Going above and beyond all expectations or desires, chimps have also shown their ability to use currency— and then to use that currency for pornography, gambling, and prostitution. Questionable experiments by even more questionable psychologists have also shown they’re able to partially integrate into human households and more than willing to get freaky with us after some exposure.

Symbolic thinking and abstract art, some believed, was the last real unique human feature we had going for us. Even though there are chimp artists, it’s debatable whether they’re just playing or not. But earlier this year the discovery of abstract art carved into a Neanderthal site at Gibralter—alongside earlier signs of pre-human burial, jewelry making, and face painting—took high art out of the strictly human realm. At a loss for something uniquely our own, it’s beginning to feel like we might just be more persony than apes, although the border is squidgy.

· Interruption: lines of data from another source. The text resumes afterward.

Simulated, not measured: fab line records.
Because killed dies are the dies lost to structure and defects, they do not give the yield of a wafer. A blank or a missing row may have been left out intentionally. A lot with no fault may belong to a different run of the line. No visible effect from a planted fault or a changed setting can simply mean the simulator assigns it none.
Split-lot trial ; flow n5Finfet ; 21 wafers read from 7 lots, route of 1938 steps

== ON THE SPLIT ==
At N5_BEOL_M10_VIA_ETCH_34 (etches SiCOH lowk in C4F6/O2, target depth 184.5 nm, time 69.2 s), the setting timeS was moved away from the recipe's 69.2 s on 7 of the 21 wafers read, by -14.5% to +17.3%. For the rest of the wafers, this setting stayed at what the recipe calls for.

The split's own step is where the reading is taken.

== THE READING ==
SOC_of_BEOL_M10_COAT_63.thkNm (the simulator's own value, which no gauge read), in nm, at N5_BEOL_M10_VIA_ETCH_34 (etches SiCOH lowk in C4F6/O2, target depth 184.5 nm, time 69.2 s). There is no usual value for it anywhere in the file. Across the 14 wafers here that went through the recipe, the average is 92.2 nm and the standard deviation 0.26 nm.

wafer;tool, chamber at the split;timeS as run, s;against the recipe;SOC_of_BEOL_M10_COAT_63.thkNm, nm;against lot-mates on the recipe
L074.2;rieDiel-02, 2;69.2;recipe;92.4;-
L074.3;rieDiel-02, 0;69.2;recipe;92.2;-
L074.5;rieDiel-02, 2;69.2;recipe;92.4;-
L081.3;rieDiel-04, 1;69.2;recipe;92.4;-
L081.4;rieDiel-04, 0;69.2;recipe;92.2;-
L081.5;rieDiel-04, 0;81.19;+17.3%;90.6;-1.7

Whether or not that fussiness makes its way into legal codes isn’t just a matter of contemplative beard stroking. There’s money on the line. Back in 2005 three paintings by Congo the Chimp, an artist praised by Salvador Dalí, Joan Miró, and Pablo Picasso, sold at auction for $26,000. Although Congo’s long dead, similar sales in the future may inspire debate as to whether or not the artist has rights to the proceeds. And earlier this year photographer David Slater initiated legal action to claim ownership over a selfie taken in 2011 by a crested black macaque in Indonesia with his camera, raising questions about whether a primate can have intellectual property rights (the US copyright office says no). More importantly, Slater’s arguments on the issue, if heeded, may set a precedent for treating animal artists as tools used by humans to create a marketable and profitable product, rather than as competent and creative beings.

For now, aside from the selective and restricted cases in the Balearic Islands and Brazil, the most progressive legal protection for apes is that proposed (but still pending) in the Spanish Parliament in 2008. This law would treat apes like unaccountable humans—humans, but not legal people—such as children or the mentally ill, in need of guardians. They could not be owned, like Tommy, but would have very restricted rights beyond that.

Why, with this six-year-old Spanish precedent and a host of smaller legal victories, chimpanzees like Tommy can’t at least secure rights equal to unaccountable humans remains a huge question. It’s more puzzling considering we’re more than willing in this country to give a form of personhood to corporations that not even every human is entitled to. No one’s saying we should set every chimp wild in the streets. But maybe this is a sign that we need to sit down and have a long think about the way we perceive the core of human nature through a legal lens.